Judge Alex Calabrese has presided at the Red Hook Community Justice Center since it opened 12 years ago. Photo: Maura R. O’Connor

 

 

 

 

 

 

 

 

 

 

This is where Alex Calabrese, the center’s sole judge since it opened in 2000 in a renovated Catholic school, practices what the court’s founders call “problem-solving justice.” According to the Center for Court Innovation, which runs both the Red Hook Justice Center and its predecessor, the Midtown Community Court, problem-solving justice isn’t just adjudicating an offender. More profoundly, it’s a strategy to challenge recidivism and crime while generating trust between the justice system and communities once paralyzed by criminal activity.

“We treat people with respect when they walk in the front door,” explained Judge Calabrese. “That is our philosophy throughout the entire building: we work with people and helping them address their issues.”

Each year, the Criminal Court of the City of New York processes hundreds of thousands of summonses issued by the NYPD and some 40 other city agencies. Over 90 percent of these summonses are dealt with through four summonses courts around the city, including 346 Broadway. But a significant number – more than 30,000 — are filtered through the Midtown Community Court and Red Hook Justice Center.

Every Tuesday is summonses day at the Red Hook Justice Center and in the hours between breakfast and lunch, Judge Calabrese flies through about 300 pink slips issued by New York City Police Department’s 72nd, 76th and 78th Precincts, covering Sunset Park, Red Hook, Carroll Gardens, Gowanus and Park Slope. He does so with a combination of extreme efficiency and geniality.
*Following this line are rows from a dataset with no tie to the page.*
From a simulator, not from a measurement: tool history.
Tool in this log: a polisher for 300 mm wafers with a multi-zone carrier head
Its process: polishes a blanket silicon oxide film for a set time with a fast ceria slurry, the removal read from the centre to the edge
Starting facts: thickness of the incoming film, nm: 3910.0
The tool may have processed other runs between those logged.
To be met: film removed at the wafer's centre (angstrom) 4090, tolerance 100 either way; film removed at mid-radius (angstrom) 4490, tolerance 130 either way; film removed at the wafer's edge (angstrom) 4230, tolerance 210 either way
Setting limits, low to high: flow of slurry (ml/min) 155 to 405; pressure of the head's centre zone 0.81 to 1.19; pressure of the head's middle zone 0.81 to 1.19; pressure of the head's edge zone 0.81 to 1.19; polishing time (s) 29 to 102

“Prospect Park closes at 1 a.m. Do you know that now?” he asked a young woman.

“I didn’t know,” she replied.

“Do you know now?” said the judge.

“Yes,” she said.

“Good,” he said. “Dismissed.”

When a man in his mid thirties appears on a summons that is dismissed — it failed to adequately describe the alleged offense — the judge takes a moment to inquire about his rehabilitation for drug addiction.

“How do you like the individual counseling?” asked Judge Calabrese.

“It’s wonderful,” the defendant responded, clearly surprised.

“Excellent,” said the judge. “This is great. You’ve gotten clean, you’re staying clean.”

Judge Calabrese works his way through a litany of summonses for riding bicycles on sidewalks, open containers of alcohol and disorderly conduct. Here and there a defendant chooses to pay a fine, but dozens of others are given an opportunity by court staff to skip the appearance and instead participate in a 30-minute “quality-of-life” group. These sessions, led by an employee of the justice center, invite defendants to put themselves in the shoes of their neighbors and engage in dialogue about the health of the community. In return for their participation, the defendants have their pink slips automatically dismissed.

“We’re very much aware of collateral consequences,” said Judge Calabrese. “There are significant consequences for summons cases. They go into a computer, they are available to colleges, they can affect financial aid. They are available to employers unless the case is dismissed and sealed. The fair thing to do for a number of cases is dismissal.”

Judge Calabrese has an assortment of sanctions available to him including the quality-of-life groups and community service, which may be why 86 percent of defendants at the center say they perceive the court to be fair.

“We like to work with people. They are told what the issue is and hopefully we’re not only coming up with fair results for the court and police but for the community as well,” he said. “It’s a one-judge court so there is monitoring that goes on. If we see the person come back to court then we know there is more of an issue.”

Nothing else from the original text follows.